Saturday, February 22, 2014

TGIF! Partaaaaaayyyyyyyyyyyyy Time!

Whoever invented work should be beaten to a pulp. I hate work, I hate the fact that I have to wake up every morning, dress up fast, reach office on time ( at least try to) and do something that I do not want to do. I guess most people feel the same unless they are doing something that they want or are just mooching off the money their family has made, nevertheless, Mondays suck ass, Tuesdays aren't any better. I guess the only reason people go to office is for the money and social pressure.

Anyways, Fridays are amazing. You know the weekend is here, you can feel this excitement tingling in your body which isn't due to you watching some hot girl twerking almost semi nude on a youtube video. Its Friday, friday and unlike the Rebecca Black song it feels fucking amazing. You walk out of office like a boss, you own the weekend , you do what you want for the two days. Unless of course you have a stupid presentation to prepare and make for that dreaded day of the week, Monday. We all have 1/7th of our life, every fucking Monday.
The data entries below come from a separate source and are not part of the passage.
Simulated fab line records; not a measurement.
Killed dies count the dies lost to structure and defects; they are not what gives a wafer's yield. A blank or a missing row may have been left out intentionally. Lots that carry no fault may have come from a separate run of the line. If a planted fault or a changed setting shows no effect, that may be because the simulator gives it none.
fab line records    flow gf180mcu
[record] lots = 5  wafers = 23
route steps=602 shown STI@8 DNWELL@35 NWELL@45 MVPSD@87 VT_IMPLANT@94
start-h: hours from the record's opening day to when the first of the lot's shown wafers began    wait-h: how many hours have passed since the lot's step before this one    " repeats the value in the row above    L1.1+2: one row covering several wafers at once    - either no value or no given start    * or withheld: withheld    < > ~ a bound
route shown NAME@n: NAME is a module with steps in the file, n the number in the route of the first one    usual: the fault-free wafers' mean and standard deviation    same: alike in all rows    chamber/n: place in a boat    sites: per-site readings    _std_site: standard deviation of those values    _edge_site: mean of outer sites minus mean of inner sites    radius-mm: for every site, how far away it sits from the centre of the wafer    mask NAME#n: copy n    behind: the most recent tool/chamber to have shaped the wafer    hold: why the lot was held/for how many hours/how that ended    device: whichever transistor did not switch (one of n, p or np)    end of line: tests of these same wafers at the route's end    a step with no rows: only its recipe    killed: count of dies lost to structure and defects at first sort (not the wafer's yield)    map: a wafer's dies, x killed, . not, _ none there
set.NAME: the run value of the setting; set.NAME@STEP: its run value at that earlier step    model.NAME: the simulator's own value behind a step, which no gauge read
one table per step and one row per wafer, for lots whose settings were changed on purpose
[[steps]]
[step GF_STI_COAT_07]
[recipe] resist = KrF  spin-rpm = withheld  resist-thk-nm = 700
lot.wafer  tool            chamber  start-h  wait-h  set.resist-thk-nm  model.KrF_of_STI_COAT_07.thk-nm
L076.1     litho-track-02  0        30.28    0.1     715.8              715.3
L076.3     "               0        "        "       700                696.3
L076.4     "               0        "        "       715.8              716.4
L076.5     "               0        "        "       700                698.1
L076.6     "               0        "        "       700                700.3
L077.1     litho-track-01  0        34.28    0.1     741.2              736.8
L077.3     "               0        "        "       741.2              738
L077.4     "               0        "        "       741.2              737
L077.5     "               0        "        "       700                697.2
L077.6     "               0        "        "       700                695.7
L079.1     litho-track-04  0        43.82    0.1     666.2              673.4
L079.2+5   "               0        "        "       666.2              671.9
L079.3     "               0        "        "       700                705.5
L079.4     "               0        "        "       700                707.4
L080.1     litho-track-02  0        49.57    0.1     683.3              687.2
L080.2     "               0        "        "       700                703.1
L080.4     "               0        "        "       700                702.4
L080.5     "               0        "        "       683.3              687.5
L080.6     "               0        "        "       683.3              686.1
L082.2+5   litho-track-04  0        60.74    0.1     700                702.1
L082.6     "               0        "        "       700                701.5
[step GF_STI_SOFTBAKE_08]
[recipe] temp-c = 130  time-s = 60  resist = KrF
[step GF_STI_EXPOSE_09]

To make our weekends even sweeter, we folks at the 11th floor decided to have a small party. Ok, its not a small party, its the small group of people who camp right outside one of the top executives cabin who have decided to make Friday's all more memorable and enjoyable.

We ensure that every Friday one of the murgas gets slaughtered, meaning every Friday one of the group has to treat the rest of the group, the menu can be anything and it must include vegetarian and non vegetarian items, veg because 3 members of our cult are vegetarians and non veg because I fucking said so and I will not fill my tummy with vegetarian snacks, no freaking way.

Manish and I drafted a mail so that everyone is in the loop, we don't want people chickening out from their responsibilities after all that is all I get to hear in the office. "Why don't you take some responsibility? Who is responsible for this? Why do people run away from owning up and taking responsibility"

You want responsibility and ownership? You got it!

The mail is drafted and sent across to the survivors who want to bring back happiness and joy to the 11th floor. Mr Poddar, Head of Finance 11th floor, Mr K, the kind of deo ordering and overall nice guy who is the butt of all our jokes. Ms. Enakshi Podder, Assistant Head of Consumer insights, Ms. Tanya Abraham, Brand manager of VLC (11th floor only), Tuhin/Tauheen da Super head Consumer insights and then there is Naveen who seems to be developing more dark circles than those seen during Pacific Rim when the Kaijus were ravaging earth. Manish is the final piece of the puzzle, he is basically the head of Operations making sure everyone is in line and that the finance team has released the budget for bringing in the food. Of course no party is complete without a bit of craziness and thats where I come in, form ordering the food for everyone to making sure everyone is here to start the party! 

Our wining and dining starts post 6:30 PM when work is a little less and the weekend feeling is coming. The food comes and everyone hogs, with me throwing in a couple of stupid veg jokes just to piss Mr K off. Then I do my little act of freaking people out by acting a little OTT, that is what gets the ball rolling. 

This party helps us to relax a lot, preparing for the weekend, our menu includes momos, noodles, chicken, sandwiches, KFC. Yes even KFC is part of the menu, those are the best days but we don't complain as long we get to fill our tummies. We have to do this because the snacks we get in office are absolutely whack. By whack I mean yuck.

Unfortunately this party does have its limitations, often one member of the group is missing and that is when the party does not work out so well, we need everyone and I guess its this tight knit bunch that actually makes office more bearable than what it is. Kudos to our group for all the madness we do, without this we, well I would have been absolutely jacked in office.